The word Majówka has several meanings in the Polish language. It used to mean a wreath made of a young fir tree, decorated with ribbons, which a boy would place in front of the house of the girl of his choice. This wreath was usually put up in May – on the night before the first or third of May.
What does the word Majówka mean now?
The most commonly used definition of Majówka is like a long Mayday weekend in Poland. It’s the beginning of May, and time for a holiday in Poland, with May 1 and May 3 formally designated ‘free days’ to mark May Day and Constitution Day. In between falls Flag Day (May 2) – not officially a holiday, but one that in fact many will take off from work to allow a long weekend that is called Majówka.
What are the holidays during Majówka in Poland?
In Poland, May 1st is celebrated as Labour Day, which since 1950 has become a public holiday and a day off work. During the communist era, May Day parades were organised on this day to celebrate important events for the workers’ community. Today, the International Labour Day in Poland is spontaneous. Various demonstrations by different parties are organised in many cities in Poland. On this day schools, banks, government offices and most private businesses are closed and people enjoy the day off.
On 2nd of May we celebrate the Flag Day of the Republic of Poland. It is one of the youngest national holidays, established in 2004. On this day we particularly commemorate the history of the Polish national colours, symbols and patriotic traditions. The Polish national colours date back to the reign of the Piast dynasty. The choice of colours for the flag is a reflection of the colours of the Polish flag – a white eagle on a red background.The holiday is also meant to remind us to respect the flag and other national symbols. May 2nd is not a public holiday, but many Poles take a holiday on that day and many institutions are also closed on that day.
3 May Constitution Day (Polish: Święto Konstytucji 3 Maja) is a Polish national and public holiday that takes place on 3 May. The holiday celebrates the declaration of the Constitution of 3 May 1791. Festivities date back to the Duchy of Warsaw early in the 19th century, but it became an official holiday only in 1919 in the Second Polish Republic. Delisted during the times of the Polish People’s Republic, it was reestablished after the fall of communism in modern Poland.
In modern Poland, this day, free from work, sees many parades, exhibitions, concerts and public figure speeches.

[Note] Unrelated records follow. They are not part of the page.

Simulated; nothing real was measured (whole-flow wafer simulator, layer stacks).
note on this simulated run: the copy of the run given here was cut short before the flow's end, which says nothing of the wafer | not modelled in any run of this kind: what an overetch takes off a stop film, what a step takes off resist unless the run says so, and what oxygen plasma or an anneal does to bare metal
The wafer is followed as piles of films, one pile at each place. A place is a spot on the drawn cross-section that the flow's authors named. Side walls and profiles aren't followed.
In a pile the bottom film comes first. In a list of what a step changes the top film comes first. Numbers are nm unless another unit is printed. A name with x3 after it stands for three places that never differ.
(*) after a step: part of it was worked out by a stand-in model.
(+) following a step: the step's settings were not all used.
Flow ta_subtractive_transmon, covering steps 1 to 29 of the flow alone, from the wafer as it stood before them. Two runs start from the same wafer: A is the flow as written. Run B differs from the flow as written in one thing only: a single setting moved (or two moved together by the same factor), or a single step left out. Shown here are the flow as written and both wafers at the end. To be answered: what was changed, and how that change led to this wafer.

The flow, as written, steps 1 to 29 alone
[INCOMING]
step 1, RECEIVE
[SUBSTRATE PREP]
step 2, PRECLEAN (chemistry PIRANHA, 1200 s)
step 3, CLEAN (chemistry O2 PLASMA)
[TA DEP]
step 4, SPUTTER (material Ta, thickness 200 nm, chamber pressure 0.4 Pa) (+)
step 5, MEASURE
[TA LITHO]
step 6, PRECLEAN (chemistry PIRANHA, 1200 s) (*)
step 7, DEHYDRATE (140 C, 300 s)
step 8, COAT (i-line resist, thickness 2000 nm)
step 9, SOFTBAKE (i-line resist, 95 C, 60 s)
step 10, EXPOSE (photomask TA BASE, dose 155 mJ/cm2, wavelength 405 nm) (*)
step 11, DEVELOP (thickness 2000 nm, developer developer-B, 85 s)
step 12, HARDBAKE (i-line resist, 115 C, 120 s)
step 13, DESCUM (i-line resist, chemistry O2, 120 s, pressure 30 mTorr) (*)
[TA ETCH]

Long Weekend in Polish Language
Most of the people take advantage of this long weekend and go away or enjoy being outdoors, as usually in May weather gets finally warmer. Travel agencies and airlines have special promotions for quick getaways and hotels in major resort locations in Poland are fully booked.
Majówka is also known as a long weekend, because all Poles take these days off and go to cottages or tents outside the city and spend time with their family and friends.